Edit 11/19/20: Here’s another graph looking at how turnout and vote correlate at the county level, but this time measuring both in terms of changes from 2016 to 2020.
Note: This post and analysis emerged from discussion with others on Twitter. Many thanks to them for engaging and their thoughts/work–find the exchange in a thread starting here.
A growing theory for polling error in the 2016 and 2020 elections is nonresponse bias along social trust levels. Low social trust Americans have long been underrepresented in surveys, but historically this hasn’t mattered for pre-election polls because social trust was uncorrelated with the outcome of interest in elections — presidential vote choice. This new theory posits the trust/vote relationship changed starting with Donald Trump on the ballot in 2016, and thus lower response rates among low-trust Americans now present a serious problem for pollsters.
One important check of this theory is whether the relationship between social trust and voting did in fact change starting in 2016. I used ANES surveys in 2012 and 2016 to evaluate this question, regressing Republican vote choice in each year (Mitt Romney and Trump) on the typical measure for general social trust–“Generally speaking, how often can you trust other people?–coded such that higher values indicate more distrust. The first panel of regression coefficients in the below graph shows the results.
The coefficient in the first row shows a small association between social distrust and Trump vote that is not statistically significant. However, after adding four standard demographic controls in the second row, the relationship becomes strong, significant, and in the expected direction (positive). Going from most to least trustful individual increases the probability of voting for Trump by 0.12 percentage points. This indicates one of the demographic controls was a “suppressor variable“–a variable that, when uncontrolled for, conceals a real relationship between independent and dependent variables of interest (and correlates with the IV and DV in opposite directions). It turns out that the addition of race is what changes results here and thus acts as the suppressor variable (indeed, nonwhite racial identities are positively correlated with distrust but negatively correlated with Trump, i.e. the opposite directions).
The bottom two coefficients in the first panel are similar to the top two except for the outcome is now voting for Romney, not Trump. Here, we first see a strong negative relationship between distrust and Republican vote choice in 2012. When demographic covariates are accounted for (fourth row), the relationship remains negative but is smaller and insignificant. Most importantly, this confirms the changing nature of the relationship between social trust and vote choice. In the election before Trump, there was no strong relationship between trust and vote–and importantly, opposite of the positive direction that now makes us worry about survey nonresponse along trust levels. But in the first year with Trump on the ballot, that relationship changes, becoming strong and in the positive direction (once proper controls are accounted for).

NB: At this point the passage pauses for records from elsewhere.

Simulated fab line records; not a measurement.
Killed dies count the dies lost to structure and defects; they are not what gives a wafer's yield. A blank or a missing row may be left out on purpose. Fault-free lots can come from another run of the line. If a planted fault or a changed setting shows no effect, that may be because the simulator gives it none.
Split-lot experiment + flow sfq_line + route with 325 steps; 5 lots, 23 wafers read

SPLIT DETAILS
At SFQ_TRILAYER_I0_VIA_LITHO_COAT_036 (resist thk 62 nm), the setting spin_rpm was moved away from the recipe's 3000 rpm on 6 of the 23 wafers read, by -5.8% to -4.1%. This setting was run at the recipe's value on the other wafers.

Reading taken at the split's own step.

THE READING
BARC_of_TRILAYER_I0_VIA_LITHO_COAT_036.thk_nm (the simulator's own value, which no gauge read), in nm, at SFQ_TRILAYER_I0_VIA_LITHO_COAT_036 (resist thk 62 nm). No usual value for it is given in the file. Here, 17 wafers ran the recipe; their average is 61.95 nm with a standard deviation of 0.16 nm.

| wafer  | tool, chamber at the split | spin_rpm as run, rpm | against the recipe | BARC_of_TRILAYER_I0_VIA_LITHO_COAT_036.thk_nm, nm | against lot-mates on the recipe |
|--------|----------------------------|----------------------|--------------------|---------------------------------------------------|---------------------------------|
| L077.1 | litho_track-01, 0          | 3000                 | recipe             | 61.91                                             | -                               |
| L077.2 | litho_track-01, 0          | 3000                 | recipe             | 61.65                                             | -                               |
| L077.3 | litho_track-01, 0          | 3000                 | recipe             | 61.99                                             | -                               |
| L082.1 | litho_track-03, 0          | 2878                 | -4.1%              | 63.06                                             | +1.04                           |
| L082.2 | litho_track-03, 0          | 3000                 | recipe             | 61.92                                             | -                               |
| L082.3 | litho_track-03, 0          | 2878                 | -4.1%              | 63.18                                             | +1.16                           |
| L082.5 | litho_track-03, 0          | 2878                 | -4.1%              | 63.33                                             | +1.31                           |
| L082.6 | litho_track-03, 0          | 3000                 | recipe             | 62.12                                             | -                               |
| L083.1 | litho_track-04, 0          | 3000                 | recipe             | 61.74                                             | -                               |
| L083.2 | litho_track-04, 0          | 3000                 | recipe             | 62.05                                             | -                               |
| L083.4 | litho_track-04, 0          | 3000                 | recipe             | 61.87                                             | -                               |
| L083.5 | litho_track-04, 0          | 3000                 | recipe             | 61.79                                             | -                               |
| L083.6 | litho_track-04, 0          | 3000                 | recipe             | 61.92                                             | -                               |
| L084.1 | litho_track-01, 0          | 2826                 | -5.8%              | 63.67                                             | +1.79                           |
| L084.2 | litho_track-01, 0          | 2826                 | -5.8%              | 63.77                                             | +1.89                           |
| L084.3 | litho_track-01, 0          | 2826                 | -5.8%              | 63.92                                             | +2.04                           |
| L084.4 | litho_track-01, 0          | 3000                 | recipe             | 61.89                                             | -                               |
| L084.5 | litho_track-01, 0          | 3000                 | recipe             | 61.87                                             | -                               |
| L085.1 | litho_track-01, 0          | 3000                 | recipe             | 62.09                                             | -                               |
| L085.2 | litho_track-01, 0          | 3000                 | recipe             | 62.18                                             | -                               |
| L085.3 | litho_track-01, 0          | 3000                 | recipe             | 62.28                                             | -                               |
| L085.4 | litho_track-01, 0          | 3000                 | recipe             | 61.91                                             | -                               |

There is yet another wrinkle in this story: in 2016, this trust/vote relationship varies by the mode of ANES interview–face-to-face (FTF, conducted in-person) or online (web). The bottom panel in the above graph focuses on modeling 2016 Trump vote and shows results (again, with and without controls) for these two modal samples. The top two rows contain results for FTF interviews only while the bottom two rows contain results for web interviews only.
For FTF interviews, there is no strong relationship between trust and vote, and it’s far from the expected positive direction. However, for web interviews, a positive relationship emerges (third row, 0.08 coefficient) and becomes strong and significant (fourth row, 0.17 coefficient) once demographic controls–including the important suppressor variable, race–are included in the models. This mirrors findings for the same type of analysis using data from the General Social Survey (GSS), which only conducts surveys in-person, and similarly fails to find a significant positive relationship between distrust and 2016 Trump vote choice. Meanwhile, analyses using other online surveys find a significant positive relationship between social trust and 2016 Clinton vote choice–the same pattern the 2016 ANES web interviews revealed (just with inverted IV/DVs). Given the ubiquity of online surveys and paucity of face-to-face surveys in the current pre-election polling landscape, this modal difference–as well as the over-time change in how trust and vote correlate–is very much consistent with surging concern over polling error in the last two elections.
More here.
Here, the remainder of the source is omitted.